Exercises in code reading (I): fixing a Kubernetes AWS cloud provider bug

I consider the act of reading code as one of the most important that engineers use in their day to day work. Most of us normally work with a myriad of different projects that were not written by us, like open source libraries, internal libraries and programs that the company produced over time, even the very code that was written by you a long time ago, and thus can be considered external.

In this series of post I’m gonna present a few tips and tricks I have learned over the years to quickly get use, learn and understand an unknown code base. This will be useful, for example, to understand how a library is working under the hood, debug issues caused by external code, or simply to introduce yourself to a different code base with the purpose of learning. This can be applied to any language, but in this series we will use Golang, a language I’m interested in.

The first post in this series is gonna be about a Kubernetes bug we stumbled upon while operating our cluster at the company I work for (Scopely). This specific cluster (which is managed using kops) was down for about 2 hours (until we were able to find the issue and revert) when this bug happened, and we decided to investigate further in the library code to find out what happened.

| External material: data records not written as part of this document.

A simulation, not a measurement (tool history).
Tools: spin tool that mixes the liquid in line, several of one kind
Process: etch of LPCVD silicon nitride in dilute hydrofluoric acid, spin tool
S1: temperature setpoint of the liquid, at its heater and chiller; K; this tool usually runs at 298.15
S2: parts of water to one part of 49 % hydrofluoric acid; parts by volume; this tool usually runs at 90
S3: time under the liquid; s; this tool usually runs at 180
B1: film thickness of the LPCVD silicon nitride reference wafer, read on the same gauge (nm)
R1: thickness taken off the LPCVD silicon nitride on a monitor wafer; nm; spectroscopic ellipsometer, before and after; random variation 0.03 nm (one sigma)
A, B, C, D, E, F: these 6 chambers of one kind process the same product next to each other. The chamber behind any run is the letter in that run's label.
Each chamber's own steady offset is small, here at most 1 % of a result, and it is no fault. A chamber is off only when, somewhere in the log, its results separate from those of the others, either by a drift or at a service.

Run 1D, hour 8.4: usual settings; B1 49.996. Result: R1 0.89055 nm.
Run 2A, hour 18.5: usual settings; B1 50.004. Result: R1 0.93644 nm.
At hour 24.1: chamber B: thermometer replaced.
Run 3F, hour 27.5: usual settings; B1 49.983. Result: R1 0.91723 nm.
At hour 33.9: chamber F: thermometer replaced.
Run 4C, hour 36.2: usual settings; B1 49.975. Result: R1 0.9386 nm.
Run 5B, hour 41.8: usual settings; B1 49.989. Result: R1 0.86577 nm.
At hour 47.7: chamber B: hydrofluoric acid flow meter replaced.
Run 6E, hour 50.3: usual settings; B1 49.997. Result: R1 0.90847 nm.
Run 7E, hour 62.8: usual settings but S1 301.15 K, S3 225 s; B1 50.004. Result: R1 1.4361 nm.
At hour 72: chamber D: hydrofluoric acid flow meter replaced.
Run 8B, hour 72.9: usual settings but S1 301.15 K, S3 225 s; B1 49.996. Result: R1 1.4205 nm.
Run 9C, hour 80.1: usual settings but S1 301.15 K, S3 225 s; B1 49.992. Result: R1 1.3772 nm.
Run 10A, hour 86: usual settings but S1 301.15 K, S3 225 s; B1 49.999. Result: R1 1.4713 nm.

After that we filled a bug report available here: https://github.com/kubernetes/kubernetes/issues/84926 and forgot about it. However, I always though it would be fun to actually dig down and try to fix this issue, as a learning experience.

This might seem daunting at the beginning, but in fact is not that bad, and that would be my first learning about this process: don’t think you are gonna be able to understand or contribute to unknown, big codebases; most likely you will be surprised at the fact that at the end of the day is not that different than other internal programs and libraries you manage in your job, so don’t be afraid to try!

A first overview of the code

The first thing I do in order to start is to clone the code locally and open it with my editor of choice. In terms of tooling, I would say that it’s a matter of using what is best for you. Additionally, I think it’s very important that you master your tools as soon as possible, so you can be faster navigating the code and trying things around. It’s also worth it to invest time in your tooling from time to time, since new and improved tools are being developed and you never know when a new tool might just be the thing that you need to optimize that little piece of your day to day procedures.

The first I try to do is to examine the directory structure, to get an idea about how big is the code, how many modules are there, how are they structured, how big are files in general, how many languages are embedded on it, etc. this will give a high-level overview of the complexity of the program.

For Kubernetes specifically I try to go into the parts of the project that I’m familiar with first, for example the kubectl, kubelet, apiserver, kubeproxy, etc. From there we can look for a main() entry point and start our digging process. We can follow the main method to get an idea how things are abstracted, what libraries are being pulled in, and finally onto the implementation methods we might be interested.

Quickly navigating the code back and forth is important, so you should be able to do so with ease; also, being able to enter and exit functions, modules, looking are where things are defined, examining different objects, etc. should be a smooth and fast process.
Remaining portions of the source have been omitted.